How chat.stream() works under the hood?

How does a streaming chat actually works? before.
fastapi
python
sse
Author

noklam

Published

January 27, 2026

Introduction

from mistralai import Mistral
import os

client = Mistral(api_key=os.environ["MISTRAL_API_KEY"])
stream = client.chat.stream(model="mistral-small-latest", messages=[{"role": "user", "content": "Explain generators in 100 words."}])


for i, chunk in enumerate(stream):
    delta = chunk.data.choices[0].delta.content or ""
    print(f"Chunk {i}: {delta}", end="", flush=True)
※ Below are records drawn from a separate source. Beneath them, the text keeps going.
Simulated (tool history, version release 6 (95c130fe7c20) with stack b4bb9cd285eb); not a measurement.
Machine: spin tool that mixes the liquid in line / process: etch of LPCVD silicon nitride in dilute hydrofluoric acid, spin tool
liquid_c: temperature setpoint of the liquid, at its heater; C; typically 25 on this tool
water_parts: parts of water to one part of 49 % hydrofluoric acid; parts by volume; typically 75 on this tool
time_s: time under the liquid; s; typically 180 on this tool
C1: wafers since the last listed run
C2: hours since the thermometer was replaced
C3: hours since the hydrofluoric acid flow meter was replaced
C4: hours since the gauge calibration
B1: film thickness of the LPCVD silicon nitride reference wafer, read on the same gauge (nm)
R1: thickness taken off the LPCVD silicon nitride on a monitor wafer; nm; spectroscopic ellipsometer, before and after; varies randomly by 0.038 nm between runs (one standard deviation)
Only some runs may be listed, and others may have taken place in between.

Most Chat API support a “stream” mode where you can stream your response as it comes instead of one big chunk of data. This is handy when you have a long conversation and this is what support the experience that it feels like someone is typing a response as you asked a question.

What unusual to me is this line of code:

for i, chunk in enumerate(stream):

If this is just a Python for-loop, wouldn’t this waste a lot of CPU cycle where the Python interpreter just keep iterating on the same object until it’s done?

Quick Refresher of Iterator, Iterable and Generator

In Python, anything that can be “loop” is called Iterable. At the start of a for-loop, the statement first create an Iterator from iter(obj), and the repeated invokes next(iterator) inside a loop until it sees a special StopIteration exception and terminate.

obj = [1, 2, 3]  # Iterable
it = iter(obj)   # Returns Iterator
while True:
    try:
        item = next(it)  # Yields 1, then 2, then 3
        # Loop body
    except StopIteration:
        break

Simlutation of SSE Server and client

On server side, we are not doing anything fancy but using FastAPI streaming response to push data continuously.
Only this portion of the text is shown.